Camera Takes Pictures That Allow For Focus Adjustment AFTER The Photograph Is Taken
Unlike a regular camera, the Lytro Light Field Camera allegedly gathers ALL the light information coming through the lens, allowing a user to manipulate the focus/color of a shot on a computer long after the picture was taken, effectively making it possible to take amazing looking photographs with absolutely zero skill or coordination. *Sits back and waits for the inevitable ‘I AM TEH L337 PHOTOGRAPHER!!!!11’ Facebook albums to start popping up*
(via Camera Takes Pictures That Allow For Focus Adjustment AFTER The Photograph Is Taken - Geekologie)
Dear Camera Companies,
I understand you want to push technology to the limits to make for the best photographing exexperience. Also you want to make things as consumer friendly as possible to sell as much product as possible. But when everyone can paint a Picasso by pressing a button it diminishes the beauty of an actual Picasso. it also enables people to be uneducated in the “art form” that they undertaking. Yes, there will still be a difference between amateur and professional photographs based on composition and emotion of the photos but by allowing people to feel like they are professional with these advancements you are destroying the respect for actual professionals.
Respectfully,
Mikey P. (half-assed photographer)What he said.
How does this ‘diminish the beauty of an actual Picasso?’ That is one of the single most insane things I have ever heard in my life. More people making art means more art. That’s a good thing. It doesn’t change the aesthetic value of existing art. That makes no sense. Elitism gets us nowhere as artists and I wish more of us could accept that.
If there are more beautiful images coming into the world, how exactly will that make anything worse? It’s like a good driver getting upset over the existence of power steering. As much as it’s nice to show off all of your skills and prove to the world that you don’t need the electronic assistance, isn’t it good that everyone else can have it so you don’t have to look at a bunch of car wrecks/shitty photographs/whatever the metaphor is?

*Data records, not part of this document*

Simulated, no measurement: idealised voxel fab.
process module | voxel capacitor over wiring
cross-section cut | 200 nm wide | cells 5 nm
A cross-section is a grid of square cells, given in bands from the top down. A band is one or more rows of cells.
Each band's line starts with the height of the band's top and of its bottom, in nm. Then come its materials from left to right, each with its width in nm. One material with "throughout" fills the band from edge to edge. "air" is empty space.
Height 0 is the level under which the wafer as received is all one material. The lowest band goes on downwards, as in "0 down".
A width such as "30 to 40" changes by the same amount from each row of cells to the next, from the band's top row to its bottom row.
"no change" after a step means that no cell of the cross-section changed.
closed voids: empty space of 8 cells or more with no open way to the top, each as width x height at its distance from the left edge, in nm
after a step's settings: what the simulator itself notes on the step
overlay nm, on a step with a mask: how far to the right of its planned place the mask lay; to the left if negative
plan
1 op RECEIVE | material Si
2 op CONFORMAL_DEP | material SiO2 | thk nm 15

I’m certainly no expert, but I believe that being a photographer means more than just being able to turn three knobs and press a button. If you’re a photographer and feel more threatened or irritated than excited about this technology, you need to step your game up. Be good enough that even those autofocusing neo-Plebeians who lack your refined aesthetic perception will take notice.
^ That.
A camera is just a tool… no one asked Picasso what kind of brush he used… it’s the artist behind the camera/brush that makes it art.